Investor Resources emphasizes assets in the first two asset classes as long as they do not fail the "cash bogey" check. Positions in weaker asset classes should be monitored for technical deterioration that would indicate a sale to preserve capital and reduce risk. In Investor Resources, Inc.'s opinion, any asset class that ranks lower than cash should not be retained.

As of February 8,2012

Investors have become more tolerant of risk evidenced by the strengthening of international equities above cash. Other factors for the asset class have shifted from Avoid to Caution. Commodities and Fixed Income are essentially equally ranked with only a slight edge for Commodities in the "risk-on" rally.

As of January 25, 2012

Whipsaw or Flip-Flop, the technical ranking remain close and unstable. Positions 3 and 4 have switched again. Domestic equities are viewed by many analysts as over-bought - highly priced relative to the recent trading range. Waiting for a pull-back may provide a better price to add positions.

As of January 22, 2012

The "cash bogey check" turned positive for International Equities but remains in 6th position as an asset class.

As of January 10, 2012

The "cash bogey check" turned positive for Domestic Equities as the Bullish Percent of the NYSE continued to improve. Sector exposure should be supported by positive relative strength.

As of December 27, 2011

Commodities continued weakening as investors anticipate reduced demand in Europe and Asia.

As of November 25, 2011

Selling has been sufficient for US Equities to fail our "cash bogey" requirement. Broad market deterioration appears much like the conditions that preceded the October 2008 decline. Rumors from Europe continue to roil global markets.
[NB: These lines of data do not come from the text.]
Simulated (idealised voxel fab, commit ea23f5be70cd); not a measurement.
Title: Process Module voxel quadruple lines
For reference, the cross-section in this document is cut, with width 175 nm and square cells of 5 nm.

“Better to have stop and go, than no go at all.”  - George Soros

As of November 21, 2011

Foreign Currencies added Money Market or US Dollar to the allocation. However, the trends remained negative.

As of November 16, 2011

Commodities shifted into #2 position with additional weakening in international equities. Commodities still fail the "cash bogey" requirement; therefore, trends are not sufficient to justify adding commodities to a portfolio.

As of October 24, 2011

Short term signals for the leading three assets are very tightly grouped resulting in a new ranking.

As of October 20, 2011

Optimism for a European Banking System solution and the Fed restarting a stimulus program combined with some positive earnings reports have pushed Domestic Equities up notch to favored status. Commodities continue declining connected to lower growth estimates for China.

As of October 14, 2011

Trendless markets may cause quick rotation among asset classes. The differentials between the first three classes is very narrow. Currencies and Commodities remain in negative trends.

  

As of October 13, 2011

Domestic equity strengthened enough yesterday to pass the cash bogey check. If the trend continues, it will move back into 2nd place.

As of October 3, 2011

Foreign Currencies moved to #2 but remain in a negative trend on 10/3/2011.
This suggests that even long-term inestors not hold international exposure as of 9/22/2011.
Domestic equities failed to outperform Cash on August 2nd.
Commodities failed to outperform Cash on May 5th.
 

As of September 22, 2011

This suggests that even long-term inestors not hold internation exposure as of 9/22/2011.
Domestic eqities failed to poutpermorm Cash on August 2nd.
Commodities failed to outpermorm Cash on May 5th.